Why char in C is performing different behaviour?

Question

I am a beginner and I am curious about char in C. I know that char takes only one character. If I inline initialize char like the below code:

#include <stdio.h>

int main() {
    char c2 = 'ab';
    printf("c2: %c\n", c2);

    return 0;
}

It will output b. My first question is why b and why not a?

Again if I take input form console like the below code:

#include <stdio.h>

int main() {
    char c3;
    scanf("%c", &c3);
    printf("c3: %c\n", c3);
    
    return 0;
}

Now if I input ab then it will output a. Why now not giving output b as the first one (inline initialization)?

Please someone explain why this different behaviour is performing?

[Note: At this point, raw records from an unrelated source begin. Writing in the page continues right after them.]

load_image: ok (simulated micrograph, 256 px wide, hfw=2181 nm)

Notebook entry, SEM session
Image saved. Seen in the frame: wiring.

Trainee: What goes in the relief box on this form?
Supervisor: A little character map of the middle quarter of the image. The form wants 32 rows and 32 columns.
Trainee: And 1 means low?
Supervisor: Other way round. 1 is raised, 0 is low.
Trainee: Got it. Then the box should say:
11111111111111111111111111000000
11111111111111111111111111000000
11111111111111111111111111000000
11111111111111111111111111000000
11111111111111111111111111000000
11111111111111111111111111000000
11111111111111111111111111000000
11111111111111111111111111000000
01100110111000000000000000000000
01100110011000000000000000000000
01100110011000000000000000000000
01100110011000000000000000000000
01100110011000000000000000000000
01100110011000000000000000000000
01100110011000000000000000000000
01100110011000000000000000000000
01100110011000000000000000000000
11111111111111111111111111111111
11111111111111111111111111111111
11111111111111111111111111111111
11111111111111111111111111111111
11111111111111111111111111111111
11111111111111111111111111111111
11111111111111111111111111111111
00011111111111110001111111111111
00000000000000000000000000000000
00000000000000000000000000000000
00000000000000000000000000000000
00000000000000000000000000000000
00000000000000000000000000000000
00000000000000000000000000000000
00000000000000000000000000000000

`char` only holds 1 character. Why do you think you can assign `'ab'` to a single character? — Barmar, Aug 31 '22 at 06:11
2 characters causes undefined behavior. That means anything can happen, so why not `b`? — Barmar, Aug 31 '22 at 06:11
Did you compiler show some warning about using a "multi character integer constant"? — Gerhardh, Aug 31 '22 at 06:12
@Barmar isn't that implementation defined behaviour how multi character integer constants are evaluated? — Gerhardh, Aug 31 '22 at 06:13
@Mahbubul Hasan: turn your compiler's warning level up to 11 ! — Mitch Wheat, Aug 31 '22 at 06:14
@Gerhardh Maybe, I can't always remember what's undefined and what's implementation-defined. Either way, there's nothing in the standard that says it can't be `b`. — Barmar, Aug 31 '22 at 06:14
With your call `scanf("%c", &c3)` you will read one character sequentially. It will simply take the very first character in the input buffer. If there are two (or more) characters in the input buffer, the remaining will be left for the future. — Some programmer dude, Aug 31 '22 at 06:15
Read https://stackoverflow.com/questions/31335472/assigning-more-than-one-character-in-char — Support Ukraine, Aug 31 '22 at 06:28
It may be semantically dubious code, but it is nonetheless compilable and reproducible, and deliberate, so I cannot agree with the reason for closure. IMO the question should stand. — Clifford, Aug 31 '22 at 18:21

score 3 · Answer 1 · answered Aug 31 '22 at 06:12

You can't fit 'ab' in a char, and trying to assign 'ab' to a char truncates it to the lower byte, 'b'.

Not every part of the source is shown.